I tried to provide an example of group elements $a,b,c$ that shows that in general $|abc|\neq |cba|$.
Please could you tell me if my example is correct?
Let $G$ be the dihedral group $D_6$ (the symmetries of a hexagon). Let us label the axes of symmetry with numbers $1$ to $6$ and call the corresponding reflections $F_1$ to $F_6$.
Now consider two "adjacent" reflections $F_1$ and $F_2$. Then
$$ F_1 F_2$$
is rotation clockwise by $120$ degrees and
$$ F_2 F_1$$
is roation by $120$ degrees counterclockwise.

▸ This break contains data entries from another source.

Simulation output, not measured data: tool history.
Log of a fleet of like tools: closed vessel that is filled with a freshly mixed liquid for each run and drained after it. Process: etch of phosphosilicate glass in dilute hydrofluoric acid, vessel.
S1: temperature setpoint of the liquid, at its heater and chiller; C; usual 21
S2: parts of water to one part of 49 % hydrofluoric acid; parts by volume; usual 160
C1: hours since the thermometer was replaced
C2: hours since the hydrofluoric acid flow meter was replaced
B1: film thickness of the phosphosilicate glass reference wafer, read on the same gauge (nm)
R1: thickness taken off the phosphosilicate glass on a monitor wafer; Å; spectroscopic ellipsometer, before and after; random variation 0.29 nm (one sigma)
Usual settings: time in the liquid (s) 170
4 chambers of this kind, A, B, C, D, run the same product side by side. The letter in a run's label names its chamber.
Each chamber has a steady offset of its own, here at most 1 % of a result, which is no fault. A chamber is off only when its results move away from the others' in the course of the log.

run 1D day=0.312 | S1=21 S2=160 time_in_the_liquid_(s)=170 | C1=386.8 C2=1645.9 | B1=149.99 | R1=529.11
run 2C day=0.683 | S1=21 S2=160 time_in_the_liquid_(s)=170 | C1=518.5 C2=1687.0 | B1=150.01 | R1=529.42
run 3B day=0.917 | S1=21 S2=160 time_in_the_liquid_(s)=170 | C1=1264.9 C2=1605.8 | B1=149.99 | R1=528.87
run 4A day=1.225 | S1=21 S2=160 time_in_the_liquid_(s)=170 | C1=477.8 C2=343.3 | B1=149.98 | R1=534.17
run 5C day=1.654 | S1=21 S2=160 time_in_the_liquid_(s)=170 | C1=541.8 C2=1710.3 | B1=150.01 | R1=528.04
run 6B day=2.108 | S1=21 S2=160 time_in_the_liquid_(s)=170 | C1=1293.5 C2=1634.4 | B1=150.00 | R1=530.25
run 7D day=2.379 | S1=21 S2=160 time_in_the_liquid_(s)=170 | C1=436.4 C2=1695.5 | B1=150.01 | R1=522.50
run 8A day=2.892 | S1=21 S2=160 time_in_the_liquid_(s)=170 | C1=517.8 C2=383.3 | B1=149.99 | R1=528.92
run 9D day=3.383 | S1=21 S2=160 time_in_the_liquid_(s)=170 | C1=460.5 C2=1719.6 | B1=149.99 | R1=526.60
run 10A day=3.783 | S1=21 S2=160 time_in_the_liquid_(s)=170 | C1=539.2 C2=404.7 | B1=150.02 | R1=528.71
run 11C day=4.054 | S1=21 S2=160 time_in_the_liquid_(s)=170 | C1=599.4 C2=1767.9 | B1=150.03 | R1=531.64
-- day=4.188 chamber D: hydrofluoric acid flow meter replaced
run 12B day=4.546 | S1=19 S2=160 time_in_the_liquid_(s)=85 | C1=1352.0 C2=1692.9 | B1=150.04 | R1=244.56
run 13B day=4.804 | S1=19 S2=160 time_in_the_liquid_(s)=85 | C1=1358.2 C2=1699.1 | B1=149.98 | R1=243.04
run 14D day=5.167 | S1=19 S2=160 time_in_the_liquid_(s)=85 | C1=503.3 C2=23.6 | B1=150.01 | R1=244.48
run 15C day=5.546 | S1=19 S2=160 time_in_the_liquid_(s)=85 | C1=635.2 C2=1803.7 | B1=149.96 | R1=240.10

Let $R$ be rotation by $120$ degrees counterclockwise. Then
$$ R F_1 F_2 = e$$
has order $1$ but
$$ F_2 F_1 R$$
is rotation by $240$ counterclockwise which has order not equal to $1$.
Take G to be any group, let x,y be elements of G and observe that the commutator [x,y] = x'y'xy (here x' denotes the inverse of x in G) can be written as a product abc such that cba=1. Indeed, just take a=x', b=y'x and c=y.
Now if x,y don't commute you get that abc is nontrivial, while cba is trivial and presto: you have infinitely many easy examples.
N.B. This trick also shows that in any group G, if a finite product of elements is trivial, then the product of the same elements in reverse order belongs to the derived subgroup G'.
Also: the elements of G' are those finite products of elements in G whose corresponding product in reverse order is the identity.
Hope this helps.